Diamond Review: Wales leading the way on sustainable HE funding

Hannah Pudner

Hannah Pudner

Higher Education funding and student support in Wales is set for significant change. As the Welsh Government responds to Professor Sir Iain Diamond’s review and consults on a progressive new funding regime, Hannah Pudner, Assistant Director (External Strategy) at the OU in Wales, considers the implications for part-time students in Wales.

When it was set up in 2014, the Independent Review of Higher Education and Student Support led by Professor Sir Ian Diamond (‘the Diamond review’) had a broad and ambitious brief that left many sceptical. Indeed, it is no mean feat to create an affordable, sustainable higher education funding system that works for all students – not just the full timers, but part-time and postgraduates too. A system that has both widening access and world class quality at its heart. A system that can drive forward the economy and deliver social justice. And all under a finite and pressurised budget.

Other nations in the UK are struggling to create long-term approaches to higher education funding that suit all parts of the sector but now the Review has concluded its work and the Welsh Government has responded, is Wales set to provide the most progressive blueprint for HE in the UK thus far?

All modes, all levels

The Diamond Review wasn’t just looking for a solution on tuition fees, or research funding, or reducing costs in a time of difficult budget settlements. Most importantly it sought to create sustainable funding for the whole sector; students and institutions of every variety. You might not think that’s radical, yet it will be the first in the UK to offer something for everyone, and more for those who need it, when they need it most.
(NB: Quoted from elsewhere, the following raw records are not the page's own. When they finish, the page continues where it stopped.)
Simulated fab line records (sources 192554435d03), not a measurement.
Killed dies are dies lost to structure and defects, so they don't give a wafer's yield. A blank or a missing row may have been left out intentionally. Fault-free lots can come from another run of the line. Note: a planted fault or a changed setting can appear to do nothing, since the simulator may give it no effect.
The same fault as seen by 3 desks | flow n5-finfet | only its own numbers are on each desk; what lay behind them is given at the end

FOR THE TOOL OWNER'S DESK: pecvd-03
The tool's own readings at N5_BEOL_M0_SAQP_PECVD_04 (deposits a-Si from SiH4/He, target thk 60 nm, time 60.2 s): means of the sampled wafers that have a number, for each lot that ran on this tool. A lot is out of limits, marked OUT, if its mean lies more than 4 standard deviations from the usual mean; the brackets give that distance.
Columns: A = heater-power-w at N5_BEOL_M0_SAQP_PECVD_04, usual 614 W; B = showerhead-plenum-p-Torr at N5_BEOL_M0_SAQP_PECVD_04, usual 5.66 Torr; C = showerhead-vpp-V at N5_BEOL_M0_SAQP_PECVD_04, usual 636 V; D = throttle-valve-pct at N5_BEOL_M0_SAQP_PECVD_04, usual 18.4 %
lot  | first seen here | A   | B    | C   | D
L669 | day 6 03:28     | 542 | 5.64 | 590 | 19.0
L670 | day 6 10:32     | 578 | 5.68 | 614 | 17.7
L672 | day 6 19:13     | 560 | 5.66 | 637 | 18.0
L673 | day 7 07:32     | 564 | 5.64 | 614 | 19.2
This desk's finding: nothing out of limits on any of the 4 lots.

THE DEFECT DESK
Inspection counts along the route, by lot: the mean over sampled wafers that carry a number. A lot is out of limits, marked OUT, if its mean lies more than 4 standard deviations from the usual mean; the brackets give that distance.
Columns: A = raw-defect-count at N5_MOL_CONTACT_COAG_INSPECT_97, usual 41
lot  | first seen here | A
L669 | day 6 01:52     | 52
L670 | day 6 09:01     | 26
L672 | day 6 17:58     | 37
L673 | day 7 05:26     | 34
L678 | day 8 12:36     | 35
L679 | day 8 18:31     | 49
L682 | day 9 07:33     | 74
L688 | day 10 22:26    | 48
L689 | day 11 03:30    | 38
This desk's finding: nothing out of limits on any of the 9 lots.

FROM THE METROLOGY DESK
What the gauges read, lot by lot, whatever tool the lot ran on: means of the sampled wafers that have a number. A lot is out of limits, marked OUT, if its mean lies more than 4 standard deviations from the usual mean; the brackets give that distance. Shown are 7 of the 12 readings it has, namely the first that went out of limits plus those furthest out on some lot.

Like the sun in the solar system, full-time undergraduates have been at the centre of our Higher Education (HE) system, with other types of students and study having to revolve around them.

Of course, this is an important cohort of students, but their dominance in policy was disproportionate and it came at the expense of funding for part-time and postgraduate students. The Welsh Government’s decision to accept the majority of the Review’s recommendations and, in particular, to enable a fundamental shift to a system that provides financial support for the daily living costs of students – both full and part time – through a mixture of grants and loans is significant, and seeks to redress the balance of public funding for different modes of study.

Part-time and postgraduate matters

There is a strong social justice imperative for part-time HE. For many the responsibilities of jobs, mortgages and caring mean a full-time course is simply not possible. For others, a disability means a full-time course will not meet their needs.

There is also an urgent rationale for Wales (and the rest of the UK) to be investing in part-time provision. Demographic changes mean that the proportion of young people is shrinking. To stay economically successful, the UK needs to expand and develop its workforce, and the Welsh Government supports this aim.

Likewise, by not providing support for postgraduate study, are we not implicitly saying that postgraduate study is just for those who can afford it, and therefore encouraging the mantra that advantage breeds advantage? Again, the Welsh Government now seeks to address this as it looks towards a system that provides a package of support for postgraduate taught study.

Maintenance, maintenance, maintenance

Tuition fees have dominated the debate for decades. Fees are important, but the focus on this ignores the killer issue for fair access and affordability: maintenance. Current levels of maintenance – in either loan or grant form – don’t cover the actual cost of living.

The greater focus on maintenance recommended by Diamond and to be delivered by the Welsh Government bolsters the chances of the least advantaged students starting and succeeding at university – whether that’s full or part time. It will mean the outcome of their study is richer in substance and stature. And it means the public investment in that individual’s study is a sounder one, more likely to generate a healthy return.

Progressive is progressive, even when it’s relative

The Diamond recommendations on maintenance are the most progressive in the UK, but progressive is a relative concept – relative to rising fees in England, slow economic activity in Wales, and austerity everywhere. But if there is only money available to fund maintenance for students or reduce tuition fee debt for graduates, a commitment to social justice demands that maintenance for students be prioritised.

The status quo, or the removal of fees in their entirety, was not a viable outcome of this review. Instead, with the financial backdrop as it is, the focus must be on offering support to students in all modes of study to access and stay in university. A progressive maintenance system, with a universal element at its heart for all students, delivers this objective.

There is now an important opportunity for the Welsh Government to create a higher education funding system that supports and incentivises part-time study; this will work for learners, employers and providers and will have a significant impact on the Welsh economy and the lives of individuals in Wales.